Juraj Slafkovsky and Simon Nemec top Slovakia's historic draft class
Editor's note: This article was published July 5, days ahead of the 2022 NHL Draft, where Slovakian prospects Slafkovsky and Nemec were taken one-two by Montreal and New Jersey. Read about their journeys towards the NHL below.
Mitch Hults is from Wisconsin, but he sometimes jokes that he owns the key to Bratislava, where he played one season of pro hockey. At the very least, his opinions hold sway in the Slovakian capital.

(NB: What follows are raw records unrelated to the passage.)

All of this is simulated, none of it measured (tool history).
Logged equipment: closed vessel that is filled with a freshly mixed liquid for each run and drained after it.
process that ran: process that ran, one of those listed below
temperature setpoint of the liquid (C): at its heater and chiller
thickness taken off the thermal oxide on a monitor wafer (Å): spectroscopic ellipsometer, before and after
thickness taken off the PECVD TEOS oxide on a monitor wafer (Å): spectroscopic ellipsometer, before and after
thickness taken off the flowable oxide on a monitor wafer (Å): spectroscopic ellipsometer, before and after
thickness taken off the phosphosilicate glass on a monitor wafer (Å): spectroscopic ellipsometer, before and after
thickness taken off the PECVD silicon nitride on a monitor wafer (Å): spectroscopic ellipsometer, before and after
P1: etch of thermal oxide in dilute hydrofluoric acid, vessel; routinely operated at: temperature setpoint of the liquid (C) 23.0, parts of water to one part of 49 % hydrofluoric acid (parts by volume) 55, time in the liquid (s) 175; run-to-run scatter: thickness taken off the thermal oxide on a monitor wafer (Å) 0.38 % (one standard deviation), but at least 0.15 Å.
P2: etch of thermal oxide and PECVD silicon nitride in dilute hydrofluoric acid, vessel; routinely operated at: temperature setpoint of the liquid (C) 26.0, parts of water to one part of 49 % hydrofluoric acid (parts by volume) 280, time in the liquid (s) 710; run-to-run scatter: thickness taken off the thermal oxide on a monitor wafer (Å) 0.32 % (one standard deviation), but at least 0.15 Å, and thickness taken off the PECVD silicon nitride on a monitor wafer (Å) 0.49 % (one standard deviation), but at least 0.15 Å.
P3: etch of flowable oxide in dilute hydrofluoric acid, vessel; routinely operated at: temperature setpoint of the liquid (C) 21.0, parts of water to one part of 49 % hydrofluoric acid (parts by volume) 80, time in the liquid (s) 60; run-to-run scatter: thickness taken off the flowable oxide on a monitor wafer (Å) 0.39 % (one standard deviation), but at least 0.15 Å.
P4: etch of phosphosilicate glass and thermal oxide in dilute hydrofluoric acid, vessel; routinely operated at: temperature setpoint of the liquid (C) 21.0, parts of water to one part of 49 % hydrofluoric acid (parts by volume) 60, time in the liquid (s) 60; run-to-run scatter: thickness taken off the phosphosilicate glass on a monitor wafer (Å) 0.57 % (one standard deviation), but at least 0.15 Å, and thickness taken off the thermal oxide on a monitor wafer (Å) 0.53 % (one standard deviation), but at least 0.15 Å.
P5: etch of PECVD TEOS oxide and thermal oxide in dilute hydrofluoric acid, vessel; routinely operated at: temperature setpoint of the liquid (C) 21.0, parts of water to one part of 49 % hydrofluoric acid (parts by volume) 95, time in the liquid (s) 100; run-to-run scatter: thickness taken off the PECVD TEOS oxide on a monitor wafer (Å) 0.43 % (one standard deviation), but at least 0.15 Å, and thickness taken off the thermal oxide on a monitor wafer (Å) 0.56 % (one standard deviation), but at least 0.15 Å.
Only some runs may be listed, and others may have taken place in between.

When Hults joined Finnish pro club TPS this past season, Slovak ex-teammates texted to ask if Juraj Slafkovsky, his hotshot teenage linemate, was the real deal. To which he replied, yes - emphatically. He was high on the kid well before Slafkovsky scored seven goals at the Winter Olympics, spurring Slovakia to a historic bronze medal while rocketing his NHL draft stock.
Slafkovsky had about 25,000 Instagram followers when he left for the Olympics, reflecting his minor celebrity status in a small nation. That count quintupled within a month.
"That shows you right there that the whole country's watching him," Hults said. "To take that on and not see it as pressure, but an opportunity - to grow his platform and grow as a player and do what he did to finish the year - you want to ask a young kid to do that, but for him to pull it off, that's impressive."
Hockey's eyes are on the Slovak prodigy this week. If the Montreal Canadiens ascend the Bell Centre stage Thursday and draft Shane Wright first overall, Slafkovsky probably won't slip past the New Jersey Devils at No. 2. He's the consensus top European skater available and could debut in the NHL come the fall.
His Slovak draft cohort is generationally strong. Olympic teammate Simon Nemec is considered one of the two best defensemen in the class; Filip Mesar is another probable first-rounder; Adam Sykora scored twice in May at the men's world championships to supplement Slafkovsky's team-high nine points.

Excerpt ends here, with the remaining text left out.